Tri-Cities felon faces life sentence for killing Everett police officer

A convicted Tri-Cities felon with a decades-long history of crime is facing a life sentence for killing Everett police Officer Dan Rocha.

A Snohomish County jury found Richard Rotter, 51, guilty on Monday of first-degree aggravated murder after about four hours of deliberations. The crime comes with a mandatory life term without the possibility of parole.

He was also found guilty of illegally possessing a gun and possessing meth, fentanyl and heroin with the intent to deliver it, and attempting to elude police.

The verdict came after nearly two weeks of testimony.

Police officials watching hugged after hearing the verdict, the Everett Herald said. Chief Dan Templeman said the decision came with mixed feelings.

“While on the one hand, I am pleased to see that the defendant will be held accountable for his actions to the fullest extent of the law, it still doesn’t bring Dan back, nor does it change the fact that his family lost a loving son, husband, brother and father,” he said in a post on the Everett police Facebook page.

In March 2022, Rocha spotted Rotter moving guns between two cars in the parking lot at a Starbucks in Everett, north of Seattle.

Richard Rotter
Richard Rotter

The two talked calmly until Rocha tried to arrest Rotter for illegally possessing a firearm, the Everett Herald reported at the time. As they struggled, Rotter pulled out a Glock from a shoulder holster.

He shot Rocha five times, including three times in the head.

Rotter fled in a blue Mini Cooper, running over the officer’s body on his way out of the parking lot, the Herald reported. Police caught him after he caused a three-car crash.

Rotter’s defense attorney Natalie Taratino tried to convince the jury that a combination of drugs and post-traumatic stress disorder drove Rotter to shoot the officer without thinking, the Everett Herald reported.

Deputy Prosecutor Craig Matheson asked jurors to use “common sense” when determining if the crime was premeditated, according to the Everett Herald.

Tri-Cities history

Rotter had a lengthy criminal history in the Tri-Cities with crimes dating back to when he was a teen in the mid-1980s. Once he became an adult, he had 19 convictions, all but one in Benton and Franklin counties.

Other than a conviction for an assault in 1993, most of Rotter’s crimes have not been violent, according to court documents.

He has seven convictions for drug possession and five for attempting to run from police.

In a 2019 escape, Rotter was wanted after he skipped out on probation for drug possession. A Richland detective spotted him and notified the U.S. Marshals Pacific Northwest Violent Offender Task Force, according to a Tri-City Herald story at the time.

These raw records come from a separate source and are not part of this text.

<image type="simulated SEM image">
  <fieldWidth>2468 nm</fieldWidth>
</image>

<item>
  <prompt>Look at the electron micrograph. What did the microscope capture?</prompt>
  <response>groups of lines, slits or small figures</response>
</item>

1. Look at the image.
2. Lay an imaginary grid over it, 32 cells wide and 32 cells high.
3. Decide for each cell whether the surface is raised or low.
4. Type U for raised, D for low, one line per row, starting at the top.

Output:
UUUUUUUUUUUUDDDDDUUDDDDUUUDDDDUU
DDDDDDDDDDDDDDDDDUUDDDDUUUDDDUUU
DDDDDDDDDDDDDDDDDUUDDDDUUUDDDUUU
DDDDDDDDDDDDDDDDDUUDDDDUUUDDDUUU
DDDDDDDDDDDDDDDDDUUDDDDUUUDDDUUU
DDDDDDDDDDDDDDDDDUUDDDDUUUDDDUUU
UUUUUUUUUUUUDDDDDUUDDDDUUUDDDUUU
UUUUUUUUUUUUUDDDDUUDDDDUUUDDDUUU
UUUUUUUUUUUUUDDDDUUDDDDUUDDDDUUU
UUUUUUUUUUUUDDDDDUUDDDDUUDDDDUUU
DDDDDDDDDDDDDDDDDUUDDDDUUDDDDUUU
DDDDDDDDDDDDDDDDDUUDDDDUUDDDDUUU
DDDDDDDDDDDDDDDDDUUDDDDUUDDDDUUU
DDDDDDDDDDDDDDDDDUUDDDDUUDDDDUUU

When police surrounded Rotter at a Shell station on Goethals Drive in Richland, he backed into a police car to escape.

About six years earlier, he rammed another police car to escape members of the U.S. Marshals Task Force. This time in Pasco, the Tri-City Herald reported.

A year before that, he was wanted for skipping out on court hearings while facing charges of possession of oxymorphone, heroin, malicious mischief and forgery.